How to Identify Corporate Crises

by edstorm

How to spot a corporate crisis, and how deal with one when it arises.

Many businesses are too slow to acknowledge the presence of and respond to a crisis in their midst timeously. Knowing how to spot one, and how to deal with a crisis scenario effectively should one arise is essential to the survival of a business. The nature of a crisis implies it's surprising and unpredictable in nature, so being prepared is difficult.

Defining a Crisis

Corporate crises can take many different forms, but what’s common to all of them is that if they’re not properly managed, they can pose a real risk to a company’s survival. Your company, its stakeholders and employees, and potentially even the public may all be at risk.

For a situation to be defined as a crisis, it has to meet three conditions. It must be a threat to the organization, it must bear an element of surprise, and it requires that decisions be made in a short space of time. These three factors often combine to create a fourth, essential quality of a corporate crisis, and that is the need for change. The existing model for the organization didn’t prevent the crisis from occurring, indicating that it may have to be updated. However, some crises can’t be prevented. For example, they may occur due to natural disasters, malicious activity or other unforeseeable circumstances.

Crash
Crash

Damage Control

Natural disasters often can’t be predicted or anticipated, and so are difficult to prepare for. In relation to this type of disaster, crisis management occurs mostly during and after the disaster, be it an earthquake, flood, volcanic eruption or any other destructive natural force.

Other crises are preventable. For example, an organization may face a crisis if it misrepresents or conceals information about itself and its products or services from its consumers or employees. Managers may behave illegally – committing fraud, for example – resulting in damage to the organization Management misconduct such as this can be taken to a further extreme, where deliberate illegality takes place, hurting the company itself and potentially others in its wake.

Malice from other companies is another potential source of crisis, with corporate “mud-slinging” designed to hurt a company where it matters – its customer base. For example, consider the Proctor & Gamble, or P&G, logo controversy of the early 1980s. The corporation’s original logo, created in 1851, was a simple cross that barge workers would paint on containers of  P&G candles to identify them. P&G later changed the symbol into an image of the man in the moon overlooking 13 stars, apparently to commemorate the 13 colonies of the United States.

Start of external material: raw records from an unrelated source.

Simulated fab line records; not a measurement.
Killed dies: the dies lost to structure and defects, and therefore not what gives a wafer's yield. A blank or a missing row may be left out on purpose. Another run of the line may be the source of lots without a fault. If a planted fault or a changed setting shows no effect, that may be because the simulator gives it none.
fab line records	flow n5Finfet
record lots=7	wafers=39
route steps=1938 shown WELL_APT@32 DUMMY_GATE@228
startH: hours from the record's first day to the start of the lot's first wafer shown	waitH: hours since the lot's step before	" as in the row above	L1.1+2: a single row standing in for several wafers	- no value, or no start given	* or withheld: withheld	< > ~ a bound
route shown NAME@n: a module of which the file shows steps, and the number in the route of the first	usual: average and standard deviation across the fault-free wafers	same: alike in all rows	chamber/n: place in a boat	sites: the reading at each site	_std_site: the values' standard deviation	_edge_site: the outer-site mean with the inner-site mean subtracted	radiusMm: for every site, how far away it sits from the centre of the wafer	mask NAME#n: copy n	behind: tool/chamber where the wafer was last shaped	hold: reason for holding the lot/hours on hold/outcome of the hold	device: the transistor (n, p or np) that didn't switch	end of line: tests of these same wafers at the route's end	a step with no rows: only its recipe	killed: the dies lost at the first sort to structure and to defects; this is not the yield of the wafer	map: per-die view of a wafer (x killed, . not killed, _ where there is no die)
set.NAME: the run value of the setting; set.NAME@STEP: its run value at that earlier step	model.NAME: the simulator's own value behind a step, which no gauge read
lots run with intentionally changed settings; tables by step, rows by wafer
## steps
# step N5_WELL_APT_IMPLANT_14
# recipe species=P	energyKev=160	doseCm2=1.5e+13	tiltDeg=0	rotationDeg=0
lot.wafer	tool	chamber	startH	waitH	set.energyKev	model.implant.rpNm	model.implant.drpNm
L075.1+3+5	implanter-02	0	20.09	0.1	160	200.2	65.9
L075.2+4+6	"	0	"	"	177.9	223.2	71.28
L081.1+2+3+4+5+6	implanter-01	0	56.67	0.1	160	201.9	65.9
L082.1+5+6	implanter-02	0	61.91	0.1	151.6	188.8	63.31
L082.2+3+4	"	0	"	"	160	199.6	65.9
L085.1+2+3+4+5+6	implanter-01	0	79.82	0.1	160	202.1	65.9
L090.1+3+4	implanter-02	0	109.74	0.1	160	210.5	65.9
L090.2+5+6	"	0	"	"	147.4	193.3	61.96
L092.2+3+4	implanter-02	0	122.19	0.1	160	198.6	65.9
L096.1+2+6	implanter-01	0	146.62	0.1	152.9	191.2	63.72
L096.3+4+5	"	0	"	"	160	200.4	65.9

Proctor & Gamble Logo in 1851
Proctor & Gamble Logo in 1851

Rumors began circling that this logo was in fact a satanic symbol. The accusation was due to a passage in the bible: "And there appeared a great wonder in heaven; a woman clothed with the sun, and the moon under her feet, and upon her head a crown of 12 stars." The logo, clearly containing 13 stars, was said to be a mockery of this verse. The rumors went deeper still, surmising that where the beard met the circle beneath the chin, the three curls were inverted sixes, spelling out 666, and that where the hair curls against the upper rim of the circle, they look like the horns of a ram, another satanic symbol. P&G successfully sued the propagators of the claims, and have since changed its logo to something less “devilish”.

Operating in a Crisis

A company’s main concern during a time of crisis should be to contain and manage the crisis, while continuing with its usual business operations as far as possible. A sound and professional crisis management team will perform continuity planning – including determining the financial, technological and human resources needed to keep the company running, and the steps required to minimize the impact of the crisis situation.

During a crisis, effective leaders build an environment of trust, address the vulnerabilities that allowed the crisis to occur, make decisions swiftly and learn lessons they can apply to effect positive changes.